KENNETH ROBESON – The Man of Bronze. Doc Savage #1. Bantam E2853, paperback, 1964. First published in Doc Savage Magazine, March 1933.

   Doc Savage avenges the death of his father and obtains a fortune in Mayan gold to continue his fabulous adventures in [what was] the first of his magazine tales. After being attacked in his New York [City] skyscraper laboratory, Doc and his crew of five fly to Hidalgo in Central America to investigate the land left to him there by his father.

   Hidden deep in the interior they find a golden pyramid guarded by the descendants of the ancient Mayan civilization. The killer of Doc’s father is the leader of those who would obtain the gold for themselves.

   Enormous improvements could be made in the writing style. Short sentences and shorter paragraphs prevail, slowing the reading pace. The continuity of the story itself is logical, although burdened with many fight, capture, and escape scenes, Excessive repetition of facts concerning the six men and incongruous metaphors and expression are annoying. As for Doc Savage, he must have been one of the first supermen. His popularity when he first appeared is quite understandable.

Rating: 2 stars

– August 1967

   

The cure for boredom is curiosity. There is no cure for curiosity. (Dorothy Parker)

REVIEWED BY WALKER MARTIN:

   

PETER ENFANTINO & JEFF VORZIMMER – The MANHUNT Companion. Stark House Press, softcover, March 2021.

   During the early 1950’s there was a science fiction magazine boom which saw dozens of titles published, most of them to eventually die, only to be remembered by obsessive collectors. Yes, I am one of those bibliomaniacs who collect such magazines. We sometimes forget that there was also a crime fiction magazine boom which started with the publication of Manhunt in 1953. This magazine was such a best seller that dozens of imitators appeared during the 1950’s and 1960’s.

   These magazines are rare and expensive nowadays but I have managed to track down most of the Manhunt imitators with titles such as Guilty, Trapped, Off Beat, Pursuit, Homicide, Justice, etc. It’s still possible to put together a set of Manhunt without robbing a bank because so many copies were printed and the magazine had the reputation of being the best of the hard boiled crime fiction magazines.

   In fact, a decade ago, I wrote of my adventures collecting Manhunt and describing how I managed to find 39 of the 114 issues during one weekend at the Windy City Pulp convention. Here is the link to the article. Unlike the imitators, the prices were reasonable and I spent only $8 to $11 for each copy.

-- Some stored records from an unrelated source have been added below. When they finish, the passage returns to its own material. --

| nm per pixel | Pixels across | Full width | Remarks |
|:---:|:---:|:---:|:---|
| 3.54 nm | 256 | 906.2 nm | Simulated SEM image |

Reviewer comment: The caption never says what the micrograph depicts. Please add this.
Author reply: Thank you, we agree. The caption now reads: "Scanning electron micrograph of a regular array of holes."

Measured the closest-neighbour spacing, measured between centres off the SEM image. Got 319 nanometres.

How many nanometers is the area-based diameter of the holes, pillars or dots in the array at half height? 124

   I have spent decades reading and collecting the magazine and have put together more than one complete set as I traded off sets due to temporary insanity. I have come a long way from my teenage years when I had to make a choice between buying SF magazines and buying crime fiction titles. My allowance only went so far back then. But now we live in a golden age with stimulus checks raining down on us. If you don’t want to spend your checks on food and paying bills, then you can buy books and back issues of magazines!

   However, maybe you are not a magazine collector and don’t want to fill your house with thousands of pulps, slicks, digests, paperbacks. Maybe you don’t want to drive your non-collecting spouse crazy. Maybe you don’t want to add another hard boiled addiction to your drugs of choice like alcohol, drugs, gambling, chasing women. Then you are in luck because Stark House Press has already reprinted the best Manhunt stories in two volumes titled The Best Of Manhunt and The Best Of Manhunt, Volume Two.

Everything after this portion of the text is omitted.